Canyonlands Slickrock Foot Trail

Overview: A scenic trip through the geology of the Canyonlands. This trail stays high and gives a great overall perspective of the entire southeastern corner of Canyonlands National Park.

Start: Slickrock Foot Trail Parking Area

Distance: 2.4 miles; lollipop loop

Difficulty: Moderate

Maps: USGS The Loop; Trails Illustrated Needles

Finding the trailhead: From the Needles entrance station, drive 6.4 miles and park on the right (north) side of the road at the Slickrock Foot Trail Parking Area, just before the end of the road.

Trailhead GPS: 38.177063, -109.814582

If you’re a beginner or experienced hiker with a half day to spend in the Needles District, the Slickrock Foot Trail is an excellent way to enjoy it. Many hikes in the Needles follow canyon bottoms, but this trail stays high and gives an overall perspective of the entire southeastern corner of Canyonlands National Park.

The NPS suggests this trail to inexperienced hikers so they can take a look at the entire area before deciding on their next hike. On this trail beginners also learn how to follow cairns and hike on slickrock. For the beginner who has only walked well-defined dirt trails, this hike might be a little adventuresome, but it certainly isn’t dangerous. The trail is easy to follow, with lots of cairns marking the way. Well-placed signs mark the way to four viewpoints and the point where the lollipop loop begins.

Take the hike counterclockwise as indicated by an NPS sign about a half mile up the trail where the loop section of the trail begins, which is just after the first viewpoint. At this viewpoint you get a nice panoramic view of the entire region and many of the major landmarks—Six-shooter Peak, Elaterite Butte, Cathedral Butte, the La Sal Mountains, Ekker Butte, and, of course, the Needles.

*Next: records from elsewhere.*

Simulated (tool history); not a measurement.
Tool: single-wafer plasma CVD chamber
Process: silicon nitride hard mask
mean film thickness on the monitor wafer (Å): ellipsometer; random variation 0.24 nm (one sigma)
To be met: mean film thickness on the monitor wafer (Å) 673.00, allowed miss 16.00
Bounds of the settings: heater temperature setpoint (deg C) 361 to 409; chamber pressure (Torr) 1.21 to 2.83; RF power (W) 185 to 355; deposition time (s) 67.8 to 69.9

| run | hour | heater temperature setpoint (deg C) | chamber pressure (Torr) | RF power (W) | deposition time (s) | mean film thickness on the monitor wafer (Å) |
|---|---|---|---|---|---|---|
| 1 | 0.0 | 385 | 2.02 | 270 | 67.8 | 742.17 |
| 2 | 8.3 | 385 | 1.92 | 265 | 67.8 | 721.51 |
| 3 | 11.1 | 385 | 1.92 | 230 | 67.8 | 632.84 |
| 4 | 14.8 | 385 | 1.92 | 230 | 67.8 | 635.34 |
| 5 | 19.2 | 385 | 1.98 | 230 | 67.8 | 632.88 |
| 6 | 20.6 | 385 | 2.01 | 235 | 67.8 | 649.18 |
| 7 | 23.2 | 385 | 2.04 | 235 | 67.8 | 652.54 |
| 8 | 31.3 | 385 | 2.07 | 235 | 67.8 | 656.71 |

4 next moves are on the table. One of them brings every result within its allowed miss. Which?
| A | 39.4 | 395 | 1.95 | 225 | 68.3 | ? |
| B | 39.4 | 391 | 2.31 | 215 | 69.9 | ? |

The trail stays on the ridge between Little Spring Canyon and Big Spring Canyon. At the second viewpoint you can get a good view into the upper reaches of Little Spring Canyon. After the third viewpoint the trail turns west and then south. You can take a long look at the region’s namesake, the Needles, as you walk along. At the last viewpoint you can look down into massive Big Spring Canyon. In spring you might see a stream flowing in the distance far below.

After you leave the fourth viewpoint, it’s another mile or so back to the trailhead, most of the trail following the east flank of Big Spring Canyon.